Rabbi Jeffrey Astrachan of York’s Temple Beth Israel, York’s largest Jewish congregation, told York media, “It’s more expensive to prepare a kosher meal because of the processes that are involved with the slaughtering and the preparation of the food, but it doesn’t necessarily mean that the food is any better.

“You could give someone two pieces of bread and a piece of cheese and that could be a kosher meal. It doesn’t mean you’re going to get some brisket or matzo ball soup. They could get a kosher meal that still tastes horrible.”

His congregation has approximately 600 people, one percent of whom keep kosher, he added. There is no orthodox Jewish synagogue in the city, so that leaves the question of how many “outsiders” in the prison are Jewish, which has a population of approximately 2,400. Nearly 1 percent claim they are Jewish, which means there are a whole lot of Jews from elsewhere, or more likely, there are a lot of fakes.

Prison officials are trying to figure out to solve the problem. Some of the Jewish wanabees give themselves away quickly, switching back and forth every so often from kosher to non-kosher meals. Apparently, they just can’t give up the bacon and eggs.

A “circumcision check” would not solve the problem because there are plenty of non-Jews who are circumcised. On the other hand, prison officials could tell those who are not circumcised and who claim they are Jewish that they must get a quick operation on you know where. That would probably work.

That the leaves the question of those who are circumcised but are not Jewish. Their birth certificates could be checked, but then there is the question of those who claim they converted.

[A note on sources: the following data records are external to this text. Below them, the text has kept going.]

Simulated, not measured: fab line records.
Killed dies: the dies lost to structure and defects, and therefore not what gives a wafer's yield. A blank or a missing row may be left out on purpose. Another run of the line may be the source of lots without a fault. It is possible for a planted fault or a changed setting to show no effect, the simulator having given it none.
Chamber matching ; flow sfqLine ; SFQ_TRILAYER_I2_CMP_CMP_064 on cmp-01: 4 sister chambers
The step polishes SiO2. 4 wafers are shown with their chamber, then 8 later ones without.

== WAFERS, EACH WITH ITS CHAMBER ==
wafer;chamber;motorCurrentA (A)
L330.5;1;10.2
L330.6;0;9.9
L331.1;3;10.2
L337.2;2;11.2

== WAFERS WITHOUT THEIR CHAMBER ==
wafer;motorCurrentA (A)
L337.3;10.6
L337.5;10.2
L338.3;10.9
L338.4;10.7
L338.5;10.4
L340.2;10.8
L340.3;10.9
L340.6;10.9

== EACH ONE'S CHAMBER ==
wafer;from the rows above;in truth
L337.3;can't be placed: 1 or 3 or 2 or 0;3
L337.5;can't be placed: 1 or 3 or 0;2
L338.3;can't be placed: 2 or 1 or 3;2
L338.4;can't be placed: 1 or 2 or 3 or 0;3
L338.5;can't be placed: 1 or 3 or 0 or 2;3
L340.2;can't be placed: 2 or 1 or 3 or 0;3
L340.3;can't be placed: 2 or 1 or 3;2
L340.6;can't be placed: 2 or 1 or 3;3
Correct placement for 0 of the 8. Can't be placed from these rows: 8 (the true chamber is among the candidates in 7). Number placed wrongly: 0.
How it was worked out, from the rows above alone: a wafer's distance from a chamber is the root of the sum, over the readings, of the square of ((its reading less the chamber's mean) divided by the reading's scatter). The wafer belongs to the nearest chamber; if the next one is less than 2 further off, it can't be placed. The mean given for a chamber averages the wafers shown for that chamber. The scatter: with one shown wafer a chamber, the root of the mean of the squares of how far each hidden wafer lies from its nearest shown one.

Linda Seligson, the cultural director at York’s Jewish Community Center, has an even better idea to get rid of the phony Jews. Simply wait for Passover and see how many of the inmates can get along eating matzah for eight days and sticking to a diet of potatoes and more potatoes because of the Ashkenazi restriction on eating “kitniyot,” such as corn and other grains.

So much for the “food of freedom” for prisoners.

But what about the Sephardim, who do not hold by that custom?

York Daily Record columnist Mike Argento has a better solution. He reminds readers that being a Jew is not all matzo balls and gravy.

If the inmates stay Jewish long enough, they will encounter anti-Semitism, and then the prison budget will go back to where it was.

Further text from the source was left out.